But growth too is a thing that takes time. I couldn’t answer all these questions in two weeks or a month. I just didn’t know it would take years. A few months later I unreadily got into a relationship. I went into it thinking I was wiser. Little did I know I was setting up myself for slaughter. Three months into it and everything came tumbling down. We were both broken on different levels but trying to work on something without the fundamentals. Facing the truth has never been easy. Truth that swallows your ego. I got into depression. I don’t know how I survived it but somehow I lived to tell the story. I’ve never been the same.

A lot has changed since then. I have grown quieter and more deliberate in how I’m living. Love means something else now. It means giving my all, consciously. It means understanding where other people are coming from. It means taking my time. Breathing. Going on my knees to pray. Asking for forgiveness. Listening more than I speak. It means sharing. I live like a man who remembers the pain his mother went through to bring him into this world. You get more careful.

When many women ask for a God fearing man, they don’t really know what they mean. It’s mostly a man who can talk about God, not one who can do God. The latter is harder. Those men are countable, even in church. As I keep preparing for fatherhood and husbandry, I’m healing that past little by little, cleansing myself for matrimony. It’s a difficult path but equally gratifying. Now I’m speaking to young men about their insecurities. To be called to schools and parents looking up to me as a light for their children weren’t part of the plan, but it’s part of the progress. Each day there is something beautiful to learn.

I shall never forget Wangari’s words.

‘’When I was a child, I talked like a child, I thought like a child, I reasoned like a child. When I became a man, I put the ways of childhood behind me.’’
– 1 Corinthians 13:11

Happy Easter to all of you!

Cover Image Source: Fatuma’s Voice

 

About Author

Words are living things. There is no life lived to its fullest without madness and passion. I want my life to be proud of me by the time we part ways.

30 Comments

  1. Wangari…. Wangari…. Where did you disappear to? I feel you man especially when you were desperately trying to reach her…..

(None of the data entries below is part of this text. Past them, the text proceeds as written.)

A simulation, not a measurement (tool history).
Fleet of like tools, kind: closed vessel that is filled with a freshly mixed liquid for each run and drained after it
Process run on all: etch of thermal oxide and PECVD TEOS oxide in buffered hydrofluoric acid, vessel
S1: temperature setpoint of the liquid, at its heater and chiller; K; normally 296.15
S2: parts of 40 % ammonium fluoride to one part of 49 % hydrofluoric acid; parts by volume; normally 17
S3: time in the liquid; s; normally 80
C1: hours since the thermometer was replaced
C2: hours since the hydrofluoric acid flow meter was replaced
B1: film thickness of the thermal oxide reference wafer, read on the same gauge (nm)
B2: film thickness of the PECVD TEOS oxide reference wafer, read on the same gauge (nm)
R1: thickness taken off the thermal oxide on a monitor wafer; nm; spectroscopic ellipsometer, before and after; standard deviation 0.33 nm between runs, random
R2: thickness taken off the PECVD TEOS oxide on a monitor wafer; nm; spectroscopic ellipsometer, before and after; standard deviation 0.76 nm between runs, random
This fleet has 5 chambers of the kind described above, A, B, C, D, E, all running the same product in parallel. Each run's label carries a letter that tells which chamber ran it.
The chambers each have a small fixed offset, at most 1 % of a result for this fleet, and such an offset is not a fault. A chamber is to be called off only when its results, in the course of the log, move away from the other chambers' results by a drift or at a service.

  2. Such wisdom. I like the parting shot, from Corinthians. As you put it, many things are not part of the plan, but it’s progress. How satisfying to know you have progressed.

    Great piece.

  3. Christine mc'ondago on

    Your piece is great!….you are very creative….baby steps i gues, hope one day we’ll av a chance to read ur book…

  4. Faith Chemutai on

    very inspiring with wisdom of the life of a youth . I only wish it could be a bit longer course I can’t get enough of it.
    Congrats keep writing.

  5. Experience is the best teacher… and I concur, words are truly living things…each of the words triggers a thought or a feeling. Good piece there.

  6. Wow this is so good you had me hooked. *Wangari if you are reading this, thank you for inspiring such a great piece..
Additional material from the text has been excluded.